First, let’s examine Charles, shall we? Williams joined the Mets big club in 1971 and looking at the year he had in the minors in 1970, it’s pretty easy to see why he got the call. In 26 games, he posted a 12-5 record with a 3.25 ERA. Also, his HR/9 rating was a pretty nice 0.5. After heading to Queens in 1971, he was used mostly in relief, making only 9 starts in 31 appearances. He picked up his first Major League win on June 2nd that year, coincidentally against Juan Marichal and the Giants, after throwing 5 innings of 2-hit, no-run relief pitching.

Charlie won a couple and lost a couple more during the remainder of 1971 to end his first year in the Majors with 5-6 record. The portion of 1972 that he was still with the Mets was spent entirely in AAA. He didn’t fare any better after being given the distinction of being traded for one of the greatest players to ever play the game. He made 3 appearances with the Giants, 2 starts and 1 in relief. After having his ERA balloon from 2.70 to 6.48 to 8.68 over the course of those appearances, San Francisco took a cue from the Mets and sent Charlie down to AAA for the remainder of the 1972 season.

Charlie bounced around the Giants system for the next 6 years, mostly in relief, but making a start here and there. He finished out his career in 1978 and was able to do what many before and after him weren’t. He finished his career with a winning record, albeit just barely. His final tally in the Majors was 23 wins to 22 losses, a 3.97 ERA and 257 punchouts. If nothing else, he ate up 483 innings for the Giants, so that’s something.

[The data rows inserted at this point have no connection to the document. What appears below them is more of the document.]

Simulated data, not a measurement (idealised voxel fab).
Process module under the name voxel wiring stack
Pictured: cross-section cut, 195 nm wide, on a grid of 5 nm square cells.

Meanwhile, on the other side of the country, an aging, slowing Willie Mays was playing out the string with the Mets. I was well aware that Mays played the 1973 season with the Mets, but I honestly didn’t know that he also spent the majority of 1972 with the club. He played a total of 135 games during the 2 years, occasionally pinch hitting, but most of the time starting. During his time with the Mets, he hit an anemic .238 with 14 homers and 44 driven in. Not exactly the stuff of legends. He did pick up the pace a bit in the 1973 playoffs, hitting .333 in the Championship Series and .286 in the World Series.

Interestingly, Willie made the 1973 All-Star team despite his .211/.303/.344 line for the year. I’d venture to say that was strictly as a sign of respect for what Mays did during his 22 year career. A nice gesture, but I’m not sure that whoever didn’t make the All-Star team that year because Willie took their spot on the roster would agree. Besides, if you want to show someone respect for a spectacular career, isn’t there like a Hall of Fame or something?

So, in conclusion, who made out better on that deal? Before I even started looking into it, I was sure it was the Mets who won that battle. I mean, it’s Willie Freakin’ Mays, ferchrissake. I know he was old and not exactly the same player who has a Wikipedia page dedicated to one particular catch that he made, but still. After looking more in depth at Charlie Williams career, I was even more convinced that it was the Mets who came out on top. I guess he was an okay middle relief pitcher, but I doubt anyone in San Francisco was overjoyed when Charlie Fox went to the mound and called for the righty out of the bullpen. Then I started looking at what The Say Hey Kid did during his tenure in a Mets uniform. Yech.

Let’s just call it a draw. The Giants were able to save other pitchers almost 500 innings of work and got $50 grand. The Mets had themselves a Hall of Fame centerfielder who made the All-Star team every year he was in Queens except for 1.

By the way, aside from having the distinction of being traded for Willie Mays, Charlie Williams also has the distinction of being the first Mets player to actually be born in Flushing, Queens. So there’s always that.

2 Responses to “Closing the Deal: Charlie Williams”

  1. Funny…your ’66 Mays card actually is in better shape than my ’66 Mays card.

  2. That pretty beat, man. I think I might have you by a little bit though.